Saturday, 8 May 2010
REVIEW: Four Lions
Clearly not content with already being Daily mail enemy number one after his infamous (and hilarious) Brass Eye pedophile mockumentary. Now Chris Morris, entirely true to character, makes his movie directorial debut with a nice, breezy comedy about jihadist suicide bombers. Obviously. But Morris doesn't just seek out controversy for it's sake. There's a method in his assassination-baiting, and he always has something to say, and does so intricately, intelligently and most importantly, hilariously.

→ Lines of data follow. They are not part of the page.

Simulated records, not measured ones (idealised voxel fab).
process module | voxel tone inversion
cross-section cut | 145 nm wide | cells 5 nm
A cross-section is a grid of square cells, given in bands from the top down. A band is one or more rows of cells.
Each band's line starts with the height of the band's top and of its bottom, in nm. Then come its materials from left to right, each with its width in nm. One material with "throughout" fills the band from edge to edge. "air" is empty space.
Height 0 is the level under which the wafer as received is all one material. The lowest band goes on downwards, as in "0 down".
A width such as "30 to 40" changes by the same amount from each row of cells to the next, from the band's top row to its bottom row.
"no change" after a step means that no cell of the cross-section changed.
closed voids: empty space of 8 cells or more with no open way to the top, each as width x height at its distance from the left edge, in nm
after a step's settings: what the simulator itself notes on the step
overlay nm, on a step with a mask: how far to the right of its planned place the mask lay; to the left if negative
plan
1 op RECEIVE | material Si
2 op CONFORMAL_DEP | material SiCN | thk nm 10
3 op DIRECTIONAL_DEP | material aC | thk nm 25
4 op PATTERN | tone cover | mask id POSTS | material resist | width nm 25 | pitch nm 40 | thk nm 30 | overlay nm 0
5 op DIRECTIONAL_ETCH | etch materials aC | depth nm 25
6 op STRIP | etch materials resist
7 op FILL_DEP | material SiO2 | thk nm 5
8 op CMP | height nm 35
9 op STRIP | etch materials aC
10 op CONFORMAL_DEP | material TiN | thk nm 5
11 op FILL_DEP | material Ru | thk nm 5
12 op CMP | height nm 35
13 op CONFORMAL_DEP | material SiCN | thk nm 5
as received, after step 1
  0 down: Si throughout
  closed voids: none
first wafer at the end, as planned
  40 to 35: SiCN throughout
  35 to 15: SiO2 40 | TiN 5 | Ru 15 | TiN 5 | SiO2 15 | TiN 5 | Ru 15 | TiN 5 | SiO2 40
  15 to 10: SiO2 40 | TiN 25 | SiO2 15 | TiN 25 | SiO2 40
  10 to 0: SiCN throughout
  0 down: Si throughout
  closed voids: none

I'll say I was more then a little apprehensive about this movie's potential for xenophobia, in that it was going to be a film that ostensibly mocked Islam written by a bunch of western white guys. But thankfully, it's not just an ignorant free for all against Islam. It's knowledgeable enough about the culture to mock it with credulity and value. But with the inevitable political correctness panic all met with and addressed, I'll go on to say that Four Lions is one of the best British films I've seen in the last couple of years, probably since Fish Tank. ( Moon may be made with British Money etc, but since every character big and small is American, I wouldn't really say that it counts) Perhaps because it's main target is the culture and the delusions of the suicide bomber, and the sheer stupidity and hypocrisy of the notion of martyrdom. These are suckers, and in all but one case - Nigel Lindsay's odious and ego-maniacal caucasian convert Barry, who is basically The Big Lebowski's Walter Sobchak if he were a Jihadi - well meaning and good human beings, most notably Omar (played terrifically by Riz Ahmed) who when not planning his own glorious martyrdom is being a loving husband and father and otherwise admirable human being. As funny as the film is, its the humanity of these characters that lends it the weight it needed to become something more then an off-color joke.
The film's climax amplifies all of this, in an ending so perfect and on point, in which they come to realize how ultimately pointless and ridiculous suicide their moment of supposed glory actually is. This is most notable in the character of Waj, who spends the most of the film being hilarious in a kind of peer-pressure cheerful delirium, but Kayvan Novak (E4's Fonejacker) lends the character such a tragic innocence in these final scenes that is moving in a way I had no expectation for it to be, and there are few more rewarding cinema experiences then that. Four Lions is very funny, but by blending its humor with its dark message and sense of humanity, it all worked so much better. It leaves you regretting that Morris hasn't been doing this kind of thing for the last ten years really.